…it’s my Supreme Court nominee. Of all the things for the left to get its panties in a new wad about.
Though this does remind me of a pet peeve of my own, and a much more egregious one (I just heard it again yesterday morning on the local news). The female anchor (not to pick on her, men do it, too) was describing some sort of brutal crime, after which she said that the police were still looking for the “gentleman” who perpetrated it.
Apparently, many people are no longer familiar with the meaning of the words “lady” and “gentleman” (it just occurs to me that people in show business compliment their audiences by addressing them as “ladies and gentlemen” — do they say that at WWE events? Wishing to see such an exhibition doesn’t seem very ladylike…). They are not synonyms for (respectively) “woman” and “man.” They are describing a particular sort of woman or man. As far as I know, and from all I’ve heard about her public conduct (and ignoring rumors about her private life, about which I’m indifferent), Elena Kagan is a lady. And the guy the news reporter was describing was no gentleman.
The word “lady” has multiple connotations. Consider: “My old lady”, “She’s a bag lady”, (a Capone-era gangster speaking: “Now listen here lady, I don’t want no trouble”), “lady of the night”, “cleaning lady”…
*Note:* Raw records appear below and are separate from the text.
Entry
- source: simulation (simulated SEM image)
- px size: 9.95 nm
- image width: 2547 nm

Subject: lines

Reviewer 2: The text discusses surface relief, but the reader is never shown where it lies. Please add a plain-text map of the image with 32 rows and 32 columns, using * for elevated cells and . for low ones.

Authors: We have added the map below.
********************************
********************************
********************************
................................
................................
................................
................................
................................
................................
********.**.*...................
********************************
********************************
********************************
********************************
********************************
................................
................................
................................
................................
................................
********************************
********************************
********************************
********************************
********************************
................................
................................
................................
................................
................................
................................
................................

See http://en.wikipedia.org/wiki/Lady#General_usage:_social_class
Those aren’t connotations. And with the exception of the lady of the night (and perhaps the bag lady) they don’t actually preclude the person so named from being a lady. I mean, it’s better to be called a bag lady than a bag bimbo. And a cleaning lady could very well be a lady. If not, “cleaning woman” works. But you’re right in the sense that the symmetry isn’t quite there. We don’t talk about the furnace-repair gentleman. Or the repogentleman. Well, OK, maybe the clueless newscasters do.
It denotes just what you think it does, but it can connote all sorts of things, including “lower class”.
See the wikipedia article (and the web is full of discussions about this.)
It also can connote age: one can have a girlfriend who is 20 or 30 years old, but if one has a “lady friend”, she is likely to be quite a bit older.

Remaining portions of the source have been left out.